Beefy Boxes and Bandwidth Generously Provided by pair Networks
The stupid question is the question not asked
 
PerlMonks  

Re: Perl Hashes in C?

by flexvault (Monsignor)
on Aug 13, 2015 at 11:33 UTC ( [id://1138415]=note: print w/replies, xml ) Need Help??


in reply to Perl Hashes in C?

BrianP

I downloaded the file, but it was in '.jpg' format and not a raw file. I used it in the following script, and then I copied it until the file size was larger than 217MB. The result of the 2 runs are below. I may be wrong but I don't think you need to convert to an integer and then use pack. The result will be the same as the raw 6 bytes ( 48 bits ) for the pixel.

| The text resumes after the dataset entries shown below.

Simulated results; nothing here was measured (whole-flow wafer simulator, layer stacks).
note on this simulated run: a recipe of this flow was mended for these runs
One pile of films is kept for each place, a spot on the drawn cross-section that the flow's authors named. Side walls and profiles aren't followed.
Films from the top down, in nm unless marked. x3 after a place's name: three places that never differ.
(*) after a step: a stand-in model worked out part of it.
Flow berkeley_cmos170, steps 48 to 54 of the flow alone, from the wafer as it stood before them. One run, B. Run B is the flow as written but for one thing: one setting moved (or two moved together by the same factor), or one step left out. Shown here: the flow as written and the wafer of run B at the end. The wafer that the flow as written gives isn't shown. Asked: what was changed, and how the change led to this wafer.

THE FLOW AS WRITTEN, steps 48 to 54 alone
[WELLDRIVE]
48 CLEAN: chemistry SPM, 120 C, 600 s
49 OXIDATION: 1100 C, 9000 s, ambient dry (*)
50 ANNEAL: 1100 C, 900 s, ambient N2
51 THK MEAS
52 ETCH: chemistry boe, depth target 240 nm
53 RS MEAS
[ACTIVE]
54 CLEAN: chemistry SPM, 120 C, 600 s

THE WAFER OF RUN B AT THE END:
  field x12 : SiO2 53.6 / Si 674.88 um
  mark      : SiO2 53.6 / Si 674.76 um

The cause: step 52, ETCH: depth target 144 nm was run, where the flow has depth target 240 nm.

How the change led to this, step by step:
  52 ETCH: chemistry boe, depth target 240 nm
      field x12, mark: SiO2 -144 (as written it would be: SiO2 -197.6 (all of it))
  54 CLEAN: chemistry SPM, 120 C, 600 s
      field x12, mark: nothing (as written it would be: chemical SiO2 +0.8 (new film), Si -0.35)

use strict; use warnings; my %Image = (); keys %Image = 4096 * 128; my $rdamt = 4096 * 6; my $buffer; # my $file = '249465.pprgb-srgb.absv.4000.cs.jpg'; # Original + File downloaded my $file = '249465.pprgb-srgb.absv.4000.cs.jpg2'; # New File + multiple copies my $compraw = -s $file; my $pixels = int ( $compraw / 6 ); open ( my $in, "<", "./$file") or die "$!\n"; while( 1 ) { my $size = sysread( $in, $buffer, $rdamt ); # No bufferi +ng if ( $size == 0 ) { last; } while( $buffer ) { if ( length( $buffer ) < 6 ) { last; } # Throw away + odd number of pixels my $key = substr( $buffer, 0, 6, '' ); $Image{$key}++; } } close $in; my $uniq = keys %Image; my $factor = sprintf("%.2f", $uniq / $pixels ); print "Found $uniq colors in $pixels pixels $factor\%\n"; __END__

This is the results of run1, almost all unique pixels. About 1 second.

> time pyrperl uniqcolors.plx Found 153601 colors in 153606 pixels 1.00% ( File size: 921,638 ) real 0m0.098s user 0m0.092s sys 0m0.008s

This is using the larger file. We got some more uniques since the '.jpg' file was not a multiple of 6 bytes. About 15-16 seconds.

> time pyrperl uniqcolors.plx Found 460775 colors in 41473710 pixels 0.01% ( File size: 248,842,260 + ) real 0m15.015s user 0m14.937s sys 0m0.080s

Try it on your real data and let us know if it helps.

Regards...Ed

"Well done is better than well said." - Benjamin Franklin

Replies are listed 'Best First'.
Re^2: Perl Hashes in C?
by Anonymous Monk on Aug 13, 2015 at 17:32 UTC

    Ed,

    Your hard core, direct, laser focused code got the answer spot on the first go in the delightfully brief time of < 37 seconds:

    Running C:\bin\bb.pl Thu Aug 13 11:06:26 2015 Found 27645898 colors in 36152320 pixels 0.76% Elapsed time = 36.82 sec

    Franklin would have marveled at the design efficiency.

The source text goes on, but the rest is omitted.